Despite recent improvements in satellite instrument calibration and the algorithms used to determine reflected solar (SW) and emitted thermal (LW) top-of-atmosphere (TOA) radiative fluxes, a sizeable imbalance persists in the average global net radiation at the TOA from satellite observations. The 5-year global mean CERES net flux from the standard CERES SRBAVG-GEO Edition2D_rev1 product is 6.5 Wm-2, much larger than our best estimate of 0.85 Wm-2 based on observed ocean heat content data and model simulations. This imbalance is problematic in applications that use Earth Radiation Budget (ERB) data for climate model evaluation, estimate the Earth's annual global mean energy budget, and in studies that infer meridional heat transports.
A second problem users of SRBAVG data have noted is the occurrence of gaps in monthly mean clear-sky TOA flux maps due to the absence in some regions of cloud-free areas occurring at the CERES footprint scale (~20-km at nadir).

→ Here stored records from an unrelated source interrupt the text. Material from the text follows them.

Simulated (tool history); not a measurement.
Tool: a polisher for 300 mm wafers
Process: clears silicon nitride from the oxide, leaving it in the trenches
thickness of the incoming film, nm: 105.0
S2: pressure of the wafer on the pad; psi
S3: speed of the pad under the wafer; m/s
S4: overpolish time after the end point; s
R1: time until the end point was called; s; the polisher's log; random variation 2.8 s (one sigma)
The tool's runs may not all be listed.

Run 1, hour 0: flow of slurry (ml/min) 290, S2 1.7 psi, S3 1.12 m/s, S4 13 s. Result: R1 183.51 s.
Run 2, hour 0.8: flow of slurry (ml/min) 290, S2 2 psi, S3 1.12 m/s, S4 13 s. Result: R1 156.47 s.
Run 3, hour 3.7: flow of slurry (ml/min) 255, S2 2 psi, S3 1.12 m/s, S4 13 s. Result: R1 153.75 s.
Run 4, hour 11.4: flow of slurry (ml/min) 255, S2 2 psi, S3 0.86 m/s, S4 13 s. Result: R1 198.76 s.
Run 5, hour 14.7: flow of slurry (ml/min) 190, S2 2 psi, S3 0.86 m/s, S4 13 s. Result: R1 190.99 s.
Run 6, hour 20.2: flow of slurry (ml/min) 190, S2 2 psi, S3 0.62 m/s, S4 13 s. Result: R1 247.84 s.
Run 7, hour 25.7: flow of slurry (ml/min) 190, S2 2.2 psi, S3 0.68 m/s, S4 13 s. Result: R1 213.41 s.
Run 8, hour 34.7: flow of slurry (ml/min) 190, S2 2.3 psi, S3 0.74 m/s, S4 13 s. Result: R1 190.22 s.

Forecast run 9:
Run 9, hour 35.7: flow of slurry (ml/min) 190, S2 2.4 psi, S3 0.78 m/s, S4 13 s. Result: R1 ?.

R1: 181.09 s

To address these problems, we have created a modified version of SRBAVG-GEO Edition2D_rev1, called the CERES Energy Balanced and Filled (EBAF) dataset, that uses an objective constrainment algorithm to adjust SW and LW TOA fluxes within their range of uncertainty to remove the inconsistency between average global net TOA flux and heat storage in the Earth-atmosphere system. The problem of gaps in clear-sky TOA flux maps is addressed by inferring clear-sky fluxes from both CERES and Moderate Resolution Imaging Spectrometer (MODIS) measurements to produce a new clear-sky TOA flux climatology that provides TOA fluxes in each region every month.
Table 1 provides an error budget for SW, LW and net TOA flux in the CERES SRBAVG-GEO product. It includes biases of known sign such as the use of TOA solar irradiance 1365 Wm-2 to compute net TOA flux instead of 1361 Wm-2 as has recently been reported by SORCE (Kopp et al., 2003). The largest uncertainties are associated with instrument calibration, which account for 4.2 Wm-2 (2σ). When all uncertainties are tallied, the expected range in net TOA flux is -2.1 Wm-2 to 6.7 Wm-2.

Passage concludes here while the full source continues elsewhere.